I’m coming to the end of my time here at RRC. It has been a great few weeks over which I have learnt a lot about river restoration. This blog will explain a bit about what I have been up to and some of the things I have learnt and particularly enjoyed.
The first task I was given was to draw together a timeline of river restoration from the 1930s through to the present day. This included the various legislative changes at a European scale right down to the individual regional and local trusts and partnerships which have been founded over the last century. In particular, it was interesting to observe the patterns and themes which occurred. For example, the 1930s to 80s have been described as a “50 year assault on rivers as they were deepened, widened and straightened”. Moving through to the present day however, the focus has shifted to a re-establishment of ecological processes and a start of restoration projects at a catchment scale. This is reflected in the legislative changes from the EU (the Water Framework Directive); through to the smaller community based projects which are taking place all over the country. This was a particularly good way to start my placement, as it gave me a feel for the industry as a whole, and then enabled me to have a better idea of how the RRC fitted in and what I would be doing over the next few weeks.

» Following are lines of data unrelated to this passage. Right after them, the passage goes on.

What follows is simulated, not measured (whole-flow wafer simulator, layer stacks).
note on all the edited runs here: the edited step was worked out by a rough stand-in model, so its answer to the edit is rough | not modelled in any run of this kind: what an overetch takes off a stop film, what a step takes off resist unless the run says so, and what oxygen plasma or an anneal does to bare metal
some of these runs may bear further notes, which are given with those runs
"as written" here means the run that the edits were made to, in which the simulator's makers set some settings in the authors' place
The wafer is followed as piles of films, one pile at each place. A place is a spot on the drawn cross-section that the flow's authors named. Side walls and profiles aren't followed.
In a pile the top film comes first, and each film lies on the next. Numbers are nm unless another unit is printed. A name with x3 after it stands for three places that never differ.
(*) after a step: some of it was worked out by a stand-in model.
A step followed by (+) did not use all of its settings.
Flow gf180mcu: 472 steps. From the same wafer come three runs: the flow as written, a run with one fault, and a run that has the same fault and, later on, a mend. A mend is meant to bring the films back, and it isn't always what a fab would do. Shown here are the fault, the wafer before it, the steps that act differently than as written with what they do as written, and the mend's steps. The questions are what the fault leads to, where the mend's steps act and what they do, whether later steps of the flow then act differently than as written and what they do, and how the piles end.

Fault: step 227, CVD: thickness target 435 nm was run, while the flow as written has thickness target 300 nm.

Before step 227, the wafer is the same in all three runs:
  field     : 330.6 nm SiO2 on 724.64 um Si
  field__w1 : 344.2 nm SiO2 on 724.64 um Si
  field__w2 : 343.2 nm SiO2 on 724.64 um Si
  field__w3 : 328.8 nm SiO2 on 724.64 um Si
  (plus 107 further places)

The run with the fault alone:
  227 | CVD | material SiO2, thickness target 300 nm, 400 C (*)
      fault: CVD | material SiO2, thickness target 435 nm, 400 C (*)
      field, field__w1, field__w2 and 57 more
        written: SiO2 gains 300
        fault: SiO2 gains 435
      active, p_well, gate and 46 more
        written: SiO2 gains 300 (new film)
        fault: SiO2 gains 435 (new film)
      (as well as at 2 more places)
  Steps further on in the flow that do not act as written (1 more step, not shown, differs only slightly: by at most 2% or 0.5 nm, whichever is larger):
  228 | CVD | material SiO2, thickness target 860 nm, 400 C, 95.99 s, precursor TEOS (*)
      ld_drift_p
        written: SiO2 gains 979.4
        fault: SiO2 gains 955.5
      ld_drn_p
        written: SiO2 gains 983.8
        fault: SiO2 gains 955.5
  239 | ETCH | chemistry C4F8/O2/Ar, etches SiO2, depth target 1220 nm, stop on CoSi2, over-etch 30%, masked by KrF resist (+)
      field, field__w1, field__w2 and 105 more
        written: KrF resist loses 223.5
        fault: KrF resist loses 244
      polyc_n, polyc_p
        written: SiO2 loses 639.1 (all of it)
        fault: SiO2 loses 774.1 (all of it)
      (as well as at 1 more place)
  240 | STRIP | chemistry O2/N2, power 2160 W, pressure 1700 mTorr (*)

My major task, which I spent most of my time doing was helping Marc and Josh with updating the National River Restoration Inventory (NRRI). The NRRI, with the UK projects map “provides a complete record of all river restoration related projects (no matter how small or at what stage), carried out in the UK.” The overarching aim we are working towards is to complete a fully functioning, searchable database which can be added to simply by the coordinator of each project. This will provide benefits for those looking for projects where the same techniques have been used, or give some ideas about which restoration techniques have worked well in similar contexts.
This involved a number of different steps, but the first was transferring the existing excel database into a Microsoft Access format, which was better suited to the aims. Included in this new database were all the projects from the Environment Agency, the Northern Ireland Environment Agency, the Scottish Environment Protection Agency, the existing NRRI and the River Wiki. Some modification of the formats of the spreadsheets was necessary to ensure consistency. In particular, all the location data was converted into National Grid Reference format.
Following this, I read through the RRC’s Manual of Techniques, making a note of keywords which could be useful search terms in the NRRI. Having formulated a list of keywords for the contexts of the projects and the techniques used, I searched for synonyms and linked them to the keywords tables. Then, all the existing projects were tagged with the relevant keywords for the context the projects were undertaken in (e.g. “Urban”; “Heavily modified channel”; “Chalk stream”) and the techniques used (e.g. “Re-meandering”; “Boulder seeding”; “Marginal planting”).
Already this has aided the RRC team with the various project enquiries we have been dealing with. A search in the NRRI database for “weir modification” for example, with the condition that the project was undertaken in an “industrial” context yields a list of corresponding UK projects. Then the relevant information can be gleaned, such as the total costing or the timescale of the projects. The next step is to make this kind of search available on the website for all those interested in river restoration projects.
In the future, the development of a ‘new project form’ will help the upkeep of the NRRI, giving consistency to the new projects being uploaded. The hope is that this will mean the user could compare and contrast different projects more easily.
As well as helping Marc with the NRRI, however, keeping social media and the news and events sections of the website up to date have been my daily tasks. I have also formatted and edited four new website pages found under the community engagement section of the website (view), produced the second guidance video for the EU River Wiki, and have updated a number of spreadsheets to organise RRC’s content.
Finally, last Wednesday I was given the opportunity to join Marc on his visit to the Bedford Ouse Catchment Partnership meeting. It was a great experience and summed up the struggles facing these partnerships. With limited funding available and a great diversity in the organisations and groups represented it was great to see and hear evidence of successful restoration projects, training days and volunteer workshops which had been put together and achieved over the last few months.
Overall I have been given a much better idea about what is involved in river restoration planning and management. I have been able to pursue my particular interest in the management of fisheries and have been doing some reading on the Wye & Usk foundation’s work to improve the habitat of those rivers for spawning Atlantic salmon. And I have gained valuable experience of working in river restoration which will hopefully help me next year at university as I write my dissertation and beyond.